In the international marketplace, the situation is not different. The proliferation of private label goods has known no bounds in the recent past. Every part of the world is aware of what private label brands are. However, it is important to note that private labels, like national brands encounter a myriad of challenges on the international scene. Nonetheless, several success stories have proved that private label brands are capable of doing well on the international market place. For instance, Loblaw’s private label brand, President’s Choice has done so well that the retailer currently licenses it to retailers in other countries (Kotler & Keller, 2012).
The idea of private label brands in the international marketplace has several different facets. Due to globalization, manufacturers and retailers from all over the world have extended their operations to other countries. As a result, a multinational manufacturing organization can engage in the production of goods for private label branding in a foreign country. Alternatively, a multinational retailer can introduce a private label brand that is thriving in its home country into a foreign market. Again, Loblaw’s introduction of its President’s Choice line of products into the American market after its unparalleled performance in Canada is a case in point (Kotler & Keller, 2012). In a different perspective, a local retailer can establish an agreement with a foreign manufacturer to supply it with goods for private label branding.
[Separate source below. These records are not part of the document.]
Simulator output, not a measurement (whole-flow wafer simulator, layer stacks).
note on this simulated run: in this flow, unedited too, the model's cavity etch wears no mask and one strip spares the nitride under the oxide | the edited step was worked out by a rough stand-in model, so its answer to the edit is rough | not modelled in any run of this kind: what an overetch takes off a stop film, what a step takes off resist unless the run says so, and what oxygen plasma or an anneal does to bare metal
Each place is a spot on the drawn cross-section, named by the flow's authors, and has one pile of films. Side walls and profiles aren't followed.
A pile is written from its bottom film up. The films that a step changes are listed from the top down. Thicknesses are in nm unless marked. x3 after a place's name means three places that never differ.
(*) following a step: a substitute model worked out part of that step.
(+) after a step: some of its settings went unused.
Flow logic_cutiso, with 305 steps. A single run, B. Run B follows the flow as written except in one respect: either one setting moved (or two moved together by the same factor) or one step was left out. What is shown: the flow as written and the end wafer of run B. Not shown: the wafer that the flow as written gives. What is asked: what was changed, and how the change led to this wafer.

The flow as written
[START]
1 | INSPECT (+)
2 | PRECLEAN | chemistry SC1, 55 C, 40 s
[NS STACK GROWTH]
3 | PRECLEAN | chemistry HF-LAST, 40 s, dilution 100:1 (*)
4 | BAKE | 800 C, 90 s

Several pertinent issues emerge when considering private label branding and the international market. For instance, if a local manufacturer produces goods for a foreign retailer to sell under a private label, the idea of brand cannibalization ceases to be of concern to the manufacturer (Kotler & Keller, 2012). Similarly, if a local retailer contracts a foreign manufacturer to supply goods for private label branding, the conflict between the retailer and the local national brand manufacturer takes a competitive dimension. In the case of a multinational manufacturer or retailer entering a foreign market, the private label brand has to compete with national brands and other private label brands to establish a market share. For instance, it took Tesco over 20 years to prepare for the American market (Kotler & Keller, 2012). The retailer had to conduct extensive market research to understand the tastes and preferences of Americans in order to make its merchandise appealing to them. Therefore, for a private label brand to succeed in the international market, a lot of groundwork has to precede its introduction in order to understand the gaps left by national brands.
Kotler, P., & Keller, K. (2012). Marketing management. Upper Saddle River, New Jersey, NJ: Pearson Prentice Hall.
Nenycz-Thiel, M., Sharp, B., Dawes, J., & Romaniuk, J. (2010). Competition for memory retrieval between private label and national brands. Journal of Business Research, 63(11), 1142-1147.